Commercial blueberry farming near the Alabama-Florida border in Escambia County dates to the mid-1900s. The acidic soil in an area rich with pine forests is a great growing medium for blueberry bushes, which generally fruit in the area from mid-May through June.
Longtime grower Tom McMillan provides Brewton’s festival with both picked fruit and blueberry bushes to plant at home.
Some of his fresh-picked blueberries are used in the official festival ice cream, made by Cammie’s Old Dutch Ice Cream Shoppe in Mobile.
“She makes it just for us and brings it up here,” Crane says of gourmet ice cream guru Cammie Wayne. “You won’t find that blueberry ice cream anywhere else. It’s wonderful.”

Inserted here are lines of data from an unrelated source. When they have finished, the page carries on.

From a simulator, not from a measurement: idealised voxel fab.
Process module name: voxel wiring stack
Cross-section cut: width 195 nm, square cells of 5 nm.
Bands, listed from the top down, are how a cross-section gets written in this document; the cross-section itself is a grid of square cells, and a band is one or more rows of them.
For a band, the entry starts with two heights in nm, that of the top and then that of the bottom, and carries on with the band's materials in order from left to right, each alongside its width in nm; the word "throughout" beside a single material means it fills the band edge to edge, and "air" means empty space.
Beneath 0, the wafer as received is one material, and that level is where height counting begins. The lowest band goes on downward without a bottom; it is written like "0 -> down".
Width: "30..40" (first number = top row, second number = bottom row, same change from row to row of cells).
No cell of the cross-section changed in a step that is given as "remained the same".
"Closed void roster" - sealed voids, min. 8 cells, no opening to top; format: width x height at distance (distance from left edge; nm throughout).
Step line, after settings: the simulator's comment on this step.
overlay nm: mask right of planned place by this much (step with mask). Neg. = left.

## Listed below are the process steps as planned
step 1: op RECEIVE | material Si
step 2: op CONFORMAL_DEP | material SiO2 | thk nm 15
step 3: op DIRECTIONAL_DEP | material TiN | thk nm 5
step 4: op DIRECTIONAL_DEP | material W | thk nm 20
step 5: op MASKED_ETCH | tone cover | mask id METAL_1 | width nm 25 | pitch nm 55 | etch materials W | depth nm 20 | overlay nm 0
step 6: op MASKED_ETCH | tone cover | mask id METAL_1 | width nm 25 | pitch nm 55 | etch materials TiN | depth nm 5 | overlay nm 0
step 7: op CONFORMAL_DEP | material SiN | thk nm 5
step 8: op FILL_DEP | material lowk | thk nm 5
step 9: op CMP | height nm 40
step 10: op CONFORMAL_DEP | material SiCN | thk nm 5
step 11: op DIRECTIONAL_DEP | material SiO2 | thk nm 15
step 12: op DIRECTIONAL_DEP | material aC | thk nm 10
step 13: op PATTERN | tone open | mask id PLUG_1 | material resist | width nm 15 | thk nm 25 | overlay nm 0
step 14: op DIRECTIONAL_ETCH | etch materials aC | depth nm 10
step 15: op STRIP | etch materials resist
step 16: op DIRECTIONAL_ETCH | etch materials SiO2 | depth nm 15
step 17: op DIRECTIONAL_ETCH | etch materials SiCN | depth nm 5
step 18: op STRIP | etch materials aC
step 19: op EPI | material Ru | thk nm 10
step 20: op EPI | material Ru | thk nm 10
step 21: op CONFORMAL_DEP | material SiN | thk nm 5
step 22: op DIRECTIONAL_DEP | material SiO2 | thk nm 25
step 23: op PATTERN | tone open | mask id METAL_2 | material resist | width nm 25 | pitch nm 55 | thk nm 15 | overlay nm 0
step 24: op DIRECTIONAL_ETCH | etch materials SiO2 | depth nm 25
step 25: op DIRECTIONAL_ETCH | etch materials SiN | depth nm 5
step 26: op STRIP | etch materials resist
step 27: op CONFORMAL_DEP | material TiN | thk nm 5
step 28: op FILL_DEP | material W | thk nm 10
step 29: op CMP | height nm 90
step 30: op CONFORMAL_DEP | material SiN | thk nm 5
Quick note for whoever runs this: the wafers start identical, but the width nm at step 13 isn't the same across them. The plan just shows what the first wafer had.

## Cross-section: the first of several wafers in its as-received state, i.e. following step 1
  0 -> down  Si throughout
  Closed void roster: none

If you’re not lucky enough to score one of the half-gallon containers for sale this year, pre-ordering through the Brewton Area Chamber of Commerce website for next year’s batch will be open from late April 2023 to early June. The chamber also issues an annual festival cookbook bursting with blueberry recipes.
Other favorites at the festival are locally made blueberry cobbler and crunch, the latter of which includes pineapple and nuts. An order of either, topped with a scoop of blueberry ice cream, is dessert heaven, Crane says. “It can’t get any better than that.”
The Blueberry Festival draws more than 100 arts and crafts vendors. An antique car show features Dennis Gage, the mustachioed host of the television show, “My Classic Car.”
Children’s activities include inflatables, a rock wall, and an obstacle course. Live entertainment and fair food like barbecue, burgers, hot dogs, funnel cakes, and pork skins round out the lineup. Parking and admission are free.
After 32 years working for the chamber, Crane knows every painstaking detail of putting on a festival that draws 10,000 people to a town with 5,300 residents.
“It’s a big day for us,” she says. “When it gets going that morning, then I can relax and enjoy.”